The country issued early warnings for flooding through a multi-agency committee in 2014 and 2015, using manual monitoring of river levels, data processing and information analysis. The country has also adopted a Standard Operating Procedure for the diffusion of alerts through the National Disaster Management Agency.  

Why a SOP is Important
In 2010, Benin faced one of the worst floods in its history. Over 680,000 people were affected and 46 people lost their lives. Areas that were not considered flood prone were devastated with entire villages being wiped out. Damages totaled up to US$260 million.

The crisis was a reality check. The existing crisis communication system was insufficient to reach a large portion of the population. So the Government of Benin began the important task of understanding the communications chain, identifying roles and responsibilities, and defining how early alert messages would be shared.

Making the SOP

The Government of Benin initiated a study to create the SOP. The communications assessment included a review of past efforts, a state of the art, inter-agency brainstorming to create the SOP, SWOT analysis, analysis of the existing communications channels and flows, and finally the proposal of a new communications flow.

In all, the process including meetings with around 20 partner institutions and consultations with 25 districts.

The main goals of the study were to:
  • Identify and analyze the content of all regulations and legislation on the dissemination of alerts related to disasters in Benin. This basic desk study gave an overall picture of how information is shared and responsibilities.
  • Identify and analyze the strengths and weaknesses of existing protocols for early warning dissemination in African countries.
  • Propose a standardized system of communication and warning dissemination. This communication system specifies roles and responsibilities and expected actions from various actors.
  • Identify the legal requirements for the creation of the SOP.
  • Assess specific communications needs of each stakeholder.

Issuing Alert Messages
While the modalities will vary based on institutional mandates, capabilities, legal frameworks, information flows, available information, and end-user needs and behaviors, most experts in disaster management agree that keeping it simple is key.

In the case of Benin, this begins with monitoring by the Meteorological Department, the Hydrological Department and the Oceanographic Institute. Modelling and hydro-climatic risks are driven through the university. The four bodies work in concert to issue warnings passed on through the Disaster Management Agency. 


A color-coded system makes it easy for both disaster managers and potentially affected populations to understand the severity and required actions associated with fast-acting storms. Green indicates an all clear, yellow alerts by forecasters indicate vigilance is required by the various agencies, orange alerts are issued to disaster managers to indicate a fast-acting storm or situation that may require immediate action, red alerts means it’s go time. Crisis managers in the SOP are alerted as are all stakeholders. 

Keys to Success
Reliable, accurate and timely information are essential in issuing alerts and fostering a value proposition for climate information and early alerts being produced by National HydroMeteorological Services. Benin has the technical and institutional frameworks in place for climate modelling, and is working to improve hydrological and meteorological monitoring through the UNDP-supported Climate Information and Early Warning Systems Project. This includes the procurement and deployment of 20 Automatic Weather Stations (AWS), 25 automatic hydrometrical stations (deployed in river basins across the country), five automatic oceanographic stations, and one oceanographic buoy.  

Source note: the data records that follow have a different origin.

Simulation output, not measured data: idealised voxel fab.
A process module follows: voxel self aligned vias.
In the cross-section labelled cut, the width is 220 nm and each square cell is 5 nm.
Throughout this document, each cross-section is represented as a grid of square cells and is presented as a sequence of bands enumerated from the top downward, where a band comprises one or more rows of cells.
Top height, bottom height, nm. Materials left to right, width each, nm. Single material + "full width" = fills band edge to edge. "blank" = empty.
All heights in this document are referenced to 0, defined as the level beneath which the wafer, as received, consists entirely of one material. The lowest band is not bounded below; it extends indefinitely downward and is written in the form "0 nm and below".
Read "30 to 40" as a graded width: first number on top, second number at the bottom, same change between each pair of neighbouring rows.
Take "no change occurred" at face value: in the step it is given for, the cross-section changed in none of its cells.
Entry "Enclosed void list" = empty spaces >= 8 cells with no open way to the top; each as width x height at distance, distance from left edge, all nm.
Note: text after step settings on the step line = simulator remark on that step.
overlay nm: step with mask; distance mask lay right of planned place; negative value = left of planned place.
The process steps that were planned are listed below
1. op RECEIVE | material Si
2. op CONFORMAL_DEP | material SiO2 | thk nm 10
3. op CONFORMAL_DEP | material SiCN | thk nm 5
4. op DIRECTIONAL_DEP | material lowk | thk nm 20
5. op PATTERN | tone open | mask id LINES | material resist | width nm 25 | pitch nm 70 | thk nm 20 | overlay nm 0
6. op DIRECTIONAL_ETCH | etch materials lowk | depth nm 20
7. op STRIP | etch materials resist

The legal framework in Benin ensures each actor knows his or her responsibility and knows and respects the roles of the other actors involved. Because these roles are clearly defined, actors need not refer to superiors when issuing alerts. With multiple agencies involved, messages carry greater weight and credibility, working to create that value proposition lacking for many African NHMS. 

Ongoing Challenges
This doesn’t work overnight. Benin still needs to integrate meteorological monitoring into their early alert system. This type of localized ground truth will improve the fidelity of forecasts and ensure better alerting systems and overall weather and climate monitoring.

The country has the legal framework required to monetize weather and climate data, but has had little success to date in successfully packaging relevant information for use by the private sector.

With no legal framework in place with media to require broadcasters issue early alerts, Benin needs to pay for air time, and is seeking methods to support sustainability for the relationship with media, a key actor in the dissemination of early alerts. Engagement with telecommunications providers is also in the works to disseminate alerts via SMS to cell phones in affected areas, as are alerts through social media.